Virtualization, Cloud, Infrastructure and all that stuff in-between

My ramblings on the stuff that holds it all together

Category Archives: Virtualization

Virtualization – the key to delivering "cloud based architecture" NOW.

 

There is a lot of talk about delivering cloud or elastic computing platforms, a lot of CxO’s are taking this all in and nodding enthusiastically, they can see the benefits.. so make it happen!….yesterday.

Moving your services to the cloud, isn’t always about giving your apps and data to Google, Amazon or Microsoft.

You can build your own cloud, and be choosy about what you give to others. building your own cloud makes a lot of sense, it’s not always cheap but its the kind of thing you can scale up (or down..) with a bit of up-front investment, in this article I’ll look at some of the practical; and more infrastructure focused ways in which you can do so.

image

Your “cloud platform” is essentially an internal shared services system where you can actually and practically implement a “platform” team that operates and capacity plans for the cloud platform; they manage it’s availability and maintenance day-day and expansion/contraction.

You then have a number of “service/application” teams that subscribe to services provided by your cloud platform team… they are essentially developers/support teams that manage individual applications or services (for example payroll or SAP, web sites etc.), business units and stakeholders etc.

Using the technology we discuss here you can delegate control to them over most aspects of the service they maintian – full access to app servers etc. and an interface (human or automated) to raise issues with the platform team or log change requests.

I’ve seen many attempts to implement this in the physical/old world and it just ends in tears as it builds a high level of expectation that the server/infrastructure team must be able to respond very quickly to the end-“customer” the customer/supplier relationship is very different… regardless of what OLA/SLA you put in place.

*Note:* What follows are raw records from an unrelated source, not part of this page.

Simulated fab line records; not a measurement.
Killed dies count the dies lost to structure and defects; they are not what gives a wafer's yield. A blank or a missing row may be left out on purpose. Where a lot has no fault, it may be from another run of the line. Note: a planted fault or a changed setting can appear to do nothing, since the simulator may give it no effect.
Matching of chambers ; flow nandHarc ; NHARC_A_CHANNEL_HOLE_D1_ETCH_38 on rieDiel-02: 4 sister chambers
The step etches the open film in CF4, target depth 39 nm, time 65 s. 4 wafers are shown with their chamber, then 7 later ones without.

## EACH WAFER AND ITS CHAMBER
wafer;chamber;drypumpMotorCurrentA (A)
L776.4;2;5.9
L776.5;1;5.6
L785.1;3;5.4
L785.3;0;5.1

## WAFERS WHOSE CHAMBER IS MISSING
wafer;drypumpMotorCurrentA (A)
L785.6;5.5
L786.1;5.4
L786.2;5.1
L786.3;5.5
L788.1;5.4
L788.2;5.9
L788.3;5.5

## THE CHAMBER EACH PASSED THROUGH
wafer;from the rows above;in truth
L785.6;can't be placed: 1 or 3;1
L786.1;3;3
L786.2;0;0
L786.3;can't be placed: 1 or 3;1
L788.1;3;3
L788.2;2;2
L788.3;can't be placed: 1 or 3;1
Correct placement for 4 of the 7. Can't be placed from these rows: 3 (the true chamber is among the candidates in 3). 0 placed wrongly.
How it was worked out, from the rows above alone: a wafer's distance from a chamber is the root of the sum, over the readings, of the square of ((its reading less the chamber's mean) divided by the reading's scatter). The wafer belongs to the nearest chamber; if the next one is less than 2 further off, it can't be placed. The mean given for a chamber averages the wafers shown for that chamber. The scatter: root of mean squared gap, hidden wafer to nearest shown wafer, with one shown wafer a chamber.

However the reality of traditional infrastructure is that the platform team can’t usually react as quick as the service/application teams need/want/expect because they need to have an engineer on-site, wait for an order and a delivery, a network provisioning order etc. etc (although banks do seems to have this down quite well, it’s still a delay.. and time is money, etc.)

Virtualization and some of the technology we discuss here enable the platform team to keep one step ahead of the service/application teams by allowing them to do proper capacity planning and maintain a pragmatic headroom of capacity and make their lives easier by consolidating the physical estate they manage. This extra headroom capacity can be quickly back-filled when it’s taken up by adopting a modular hardware architecture to keep ahead of the next requirement.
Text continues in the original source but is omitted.